Economic slump sparks suicide wave in Japan

More and more Japanese are taking their own lives, exasperated with the economic downturn in the country.

Many Japanese are pressing the panic button over the economic slump

Just released police figures show suicides registering an alarming increase, with more than 30,000 Japanese committing suicides in 2002.

With jobs getting scarce and unemployment soaring, many Japanese are evidently finding life to be an unbearable burden.

The number of suicides rose to 32,143 in 2002, a rise of 3.5 percent from the previous year.

Nearly half of those who committed suicide did not have jobs and a majority was aged 40 or above, police records suggested.

Suicides in Japan roughly matched the figures in the United States, which has twice Japan’s population.

Japanese have long viewed suicide as an easy escape route from their earthly travails, in the absence of any religious prohibition against ending life.

Tough times

Experts say blaming suicides on a single cause is simplistic. But they still acknowledge that the economic slump could be having disastrous effects.

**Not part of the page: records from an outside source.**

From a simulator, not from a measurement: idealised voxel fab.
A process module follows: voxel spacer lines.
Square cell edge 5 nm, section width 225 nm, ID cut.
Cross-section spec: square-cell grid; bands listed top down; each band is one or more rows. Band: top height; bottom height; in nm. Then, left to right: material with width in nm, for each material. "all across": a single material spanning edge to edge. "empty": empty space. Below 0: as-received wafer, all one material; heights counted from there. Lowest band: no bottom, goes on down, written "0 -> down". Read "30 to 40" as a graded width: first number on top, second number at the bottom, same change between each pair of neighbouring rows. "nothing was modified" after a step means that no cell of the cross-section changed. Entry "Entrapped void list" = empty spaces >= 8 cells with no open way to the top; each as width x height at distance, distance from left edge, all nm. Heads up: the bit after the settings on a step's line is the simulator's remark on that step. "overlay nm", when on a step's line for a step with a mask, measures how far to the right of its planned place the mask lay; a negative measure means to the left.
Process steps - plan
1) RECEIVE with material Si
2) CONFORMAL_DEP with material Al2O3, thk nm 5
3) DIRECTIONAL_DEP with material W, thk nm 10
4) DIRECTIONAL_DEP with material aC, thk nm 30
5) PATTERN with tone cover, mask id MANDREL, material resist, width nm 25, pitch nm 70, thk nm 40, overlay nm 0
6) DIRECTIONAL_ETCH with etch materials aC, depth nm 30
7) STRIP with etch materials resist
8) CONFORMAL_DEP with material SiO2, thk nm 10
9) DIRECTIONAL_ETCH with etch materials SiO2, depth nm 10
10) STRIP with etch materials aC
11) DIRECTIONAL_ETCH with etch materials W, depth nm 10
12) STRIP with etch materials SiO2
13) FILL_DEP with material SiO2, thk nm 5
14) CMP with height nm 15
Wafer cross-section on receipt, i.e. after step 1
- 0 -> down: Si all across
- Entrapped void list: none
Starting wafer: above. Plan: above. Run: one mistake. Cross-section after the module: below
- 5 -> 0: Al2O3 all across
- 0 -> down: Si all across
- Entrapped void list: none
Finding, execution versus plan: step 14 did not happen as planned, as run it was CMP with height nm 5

Even Prime Minister Junichiro Koizumi admitted recently that some people could be finding it difficult to cope with his tough economic measures to steer Japan out of the slump.

“But without this structural reform, there would be even more pain,” he insisted on being asked if continuing reforms might lead to more suicides, 

Middle-aged men are supposedly most vulnerable, on losing jobs and being stripped of their identity midway through their careers.

Bust ups

Corporate bankruptcies in Japan in 2002 hit the second-highest level in the postwar era as many firms struggled to cope with a stagnant economy.

The police figures threw up another disturbing trend – of people committing suicide in groups after making death – pacts over the Internet.

In the first six months of the current year, 32 people died this way, often of carbon monoxide poisoning after placing charcoal stoves inside cars.